What I can’t understand is why people tend to be so much concerned with the fairness and decorum of asking this question (whether they would be better off) than what the actual answer to the question is. I find this is a conservative preoccupation, being more worried about whether they’re being dissed by liberals than about the actual substantive value of a particular policy prescription.
— Freddie · Jul 6, 06:32 PM · #
Freddie, while there may be conservatives for whom that is true, you aren’t really going to deny that Jim Manzi worries about the actual substantive value of policy prescriptions, are you?
— Consumatopia · Jul 6, 07:52 PM · #
I have a big piece due tomorrow and am leaving town for a week the day after that, so I may not get a chance to respond to this at any length. But a few quick notes.
1. As you either know and are being deceptive about, or don’t know (i.e., didn’t even click the damn link), Environmental Defense Fund did not do the study in question. All Nat Keohane did is aggregate results from the top seven most respected economic models (a list of which are available in the appendix of the paper). He is reporting their results, not generating results of his own. The consensus even among the conventional modeling crowd is that the economic impact of climate policy will be tiny.
2. The notion that liberals secretly just want to tell people how to live, and construct baroque arguments and theories about climate in order to cloak that fact, is an article of bedrock conservative faith but, as far as I can tell as an actual liberal who knows many other actual liberals, has virtually no basis in reality. It’s part of the faux-populist comic book the conservative movement has written over the last several decades.

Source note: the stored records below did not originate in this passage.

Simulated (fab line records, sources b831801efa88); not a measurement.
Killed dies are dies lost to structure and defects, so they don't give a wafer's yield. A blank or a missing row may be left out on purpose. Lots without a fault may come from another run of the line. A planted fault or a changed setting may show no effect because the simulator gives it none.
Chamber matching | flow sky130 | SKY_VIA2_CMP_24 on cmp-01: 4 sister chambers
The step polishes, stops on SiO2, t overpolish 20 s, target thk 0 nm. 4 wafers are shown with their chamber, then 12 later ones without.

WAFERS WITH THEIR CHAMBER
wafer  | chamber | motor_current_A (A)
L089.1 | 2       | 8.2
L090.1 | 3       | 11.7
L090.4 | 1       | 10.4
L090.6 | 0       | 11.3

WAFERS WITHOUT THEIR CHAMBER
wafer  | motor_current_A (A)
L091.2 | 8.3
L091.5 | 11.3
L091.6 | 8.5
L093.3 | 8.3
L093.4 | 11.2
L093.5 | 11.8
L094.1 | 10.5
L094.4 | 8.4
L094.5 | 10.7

3. This — “you are forcing people, through rationing, to use something like 80% less of a substance that they choose to use” — is almost comically demagogic. In the real world, what you are doing is incentivizing efficiencies and alternate energy sources that will provide the same substance in a more ecologically friendly way, in a process that’s going to happen incrementally over the course of 40 years. The notion that anyone is proposing to approach U.S. citizens and simply yank 80% of their stuff away is, or ought to be, beneath you.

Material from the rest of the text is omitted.